From the beginning there was line struggle around the issue.
When the national leadership of the RU was trying to unify a broad range of local collectives into a single national organization, they decided not to standardize all lines from the top down, but rather to win folks over at the base. In 1972, if memory serves, I attended an East Coast regional meeting, at which the national leaders, including those from our region, were eager to for us adopt a position against lesbians and gays being admitted to the RU (and one against smoking marijuana, as well). Out of, say, 40 people present, I think eight of us voted against gay exclusion.
I am very proud of that vote. I am not so proud of what happened next.
The internal culture of the RU and the early RCP became increasingly homophobic. Fag jokes, implications of limp-wristedness and the whole nasty package were common currency in the group, and only rarely criticized or even commented on. The tone was set from the top levels of the organization. Not surprisingly, male leaders and cadre tended to behave worse that their female counterparts. I fell into this easily enough.
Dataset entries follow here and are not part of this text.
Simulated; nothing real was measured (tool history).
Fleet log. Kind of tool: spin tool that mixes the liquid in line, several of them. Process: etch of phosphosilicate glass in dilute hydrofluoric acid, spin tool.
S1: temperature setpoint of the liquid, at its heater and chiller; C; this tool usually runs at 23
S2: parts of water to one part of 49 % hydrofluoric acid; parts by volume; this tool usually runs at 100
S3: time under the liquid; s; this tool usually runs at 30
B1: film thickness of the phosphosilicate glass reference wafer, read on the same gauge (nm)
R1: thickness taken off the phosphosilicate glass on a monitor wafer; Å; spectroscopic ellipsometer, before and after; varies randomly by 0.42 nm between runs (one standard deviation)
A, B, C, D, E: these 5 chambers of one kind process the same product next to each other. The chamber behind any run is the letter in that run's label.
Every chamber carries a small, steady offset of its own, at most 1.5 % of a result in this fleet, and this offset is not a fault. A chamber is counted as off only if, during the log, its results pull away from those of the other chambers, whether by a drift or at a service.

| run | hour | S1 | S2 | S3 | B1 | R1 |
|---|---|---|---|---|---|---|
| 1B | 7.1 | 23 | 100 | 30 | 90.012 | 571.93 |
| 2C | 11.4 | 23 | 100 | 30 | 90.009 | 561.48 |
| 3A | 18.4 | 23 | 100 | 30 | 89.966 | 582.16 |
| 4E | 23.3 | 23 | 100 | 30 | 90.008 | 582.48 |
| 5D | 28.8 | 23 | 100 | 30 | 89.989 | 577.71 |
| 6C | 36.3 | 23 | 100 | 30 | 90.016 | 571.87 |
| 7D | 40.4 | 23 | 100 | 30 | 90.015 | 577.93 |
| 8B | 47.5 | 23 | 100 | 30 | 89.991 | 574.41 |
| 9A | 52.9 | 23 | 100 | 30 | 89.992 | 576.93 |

Politically, gay and lesbian groups and activists, part of a vibrant and challenging new social movement, were regarded with derision or as agents of bourgeois ideology in the workers’ movement. Communists and others who allied with them were considered weak and suspect.
When I was asked to help in the drafting of a programme to be debated and adopted at the founding congress of the RCP, I did so. I recall the drafting of the section of the programme on decadence, which the RCP enshrined at that congress, formally embracing the line it has carried like an albatross for a quarter of a century. (Since the very existence of this first programme is not mentioned in the new document, I have included the 1975 section on “homosexuality” in an appendix, along with the language from the 1981 programme.) The drafters, myself included, laughed about the comparison with drug addiction and prostitution and about the declaration that “homosexuals and others who are caught up in these things will be re-educated to be productive members of society.” We knew damn well that formulation implied reeducation camps – and we thought it was funny.
When a large section of the RCP split in 1978, there was an opportunity to do some rectification. Some of the more blatantly homophobic leaders split and helped form the Revolutionary Workers Headquarters, which I was a part of. Those who remained in the RCP could have lost the line then. Instead, it was in the RWHq that the struggle took place which led to us abandon the line of homophobia and exclusion. I was won back to my original position by other comrades in the organization and outside of it, and with a great sense of relief. I knew the shit I had been running was raggedy, I had known all along, and I was glad to be able to start cleaning it out of my brain.
The RCP adopted its new programme in 1981. I don’t know if there was open struggle at that time or not – minor changes did appear between the draft and the final programme. At heart, the new programme adopted the incorrect line from the old programme wholesale, while modifying its language slightly. The comparison with prostitution and pornography was made over two paragraphs instead of in the same sentence. Instead of being re-educated under socialism, homosexuals would be reformed, and their homosexuality struggled against. And they would have a right to a job and housing while being subjected to all this.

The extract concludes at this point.